Open Source
Open Source Is Dead! Long Live Open Source!
Holly Ross, NTEN
That's right, I said it.
What I really mean is that open source, as we knew it, is dead. Over the last decade, what we've been talking about when we say "open source" is "open code" -- a set of zeroes and ones that we can configure to our heart's desire.
But, have you ever implemented an open source solution? We have here at NTEN. We use all kinds of open source tools, including our content management system, Drupal. Sure, it's highly customizable -- by a highly trained staffer, or a highly paid consultant. The code was free, but we paid consultants tens of thousands of dollars to get our implementation up and running.
To me, open source code isn't necessarily any better than proprietary code. The costs, in time and money, are just placed elsewhere. The old arguments for open source software adoption are dead to me.
But please: promise to read the rest of this before you start sending me hate mail.
"Live Together, Die Alone"*
For years and years -- basically, as long as software has been purchased by nonprofit organizations -- the basic model has been: a nonprofit organization pays a fee (sometimes rather large) to a software maker for a copy of software to install on your desktop or server to do a particular task, whether it be tracking donations and constituents, tracking clients, running campaigns, or the like.

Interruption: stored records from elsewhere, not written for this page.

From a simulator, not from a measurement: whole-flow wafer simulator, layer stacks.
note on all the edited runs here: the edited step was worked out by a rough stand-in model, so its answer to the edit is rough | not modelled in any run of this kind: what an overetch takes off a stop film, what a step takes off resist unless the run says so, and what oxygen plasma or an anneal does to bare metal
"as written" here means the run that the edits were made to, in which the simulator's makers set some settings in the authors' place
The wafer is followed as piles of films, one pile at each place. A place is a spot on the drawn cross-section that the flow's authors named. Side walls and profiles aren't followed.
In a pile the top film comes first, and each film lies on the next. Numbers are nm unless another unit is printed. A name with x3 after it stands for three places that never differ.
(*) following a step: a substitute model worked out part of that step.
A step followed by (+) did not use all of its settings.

What this meant was that each individual organization spent thousands -- or tens, or hundreds of thousands -- of dollars a year to implement software for their organization. The economics of that form of IT investment are hard to manage in a climate where the survival of nonprofits is increasingly endangered, and many are closing or merging.
But other models exist -- namely implementing, investing, and collaborating in open source software.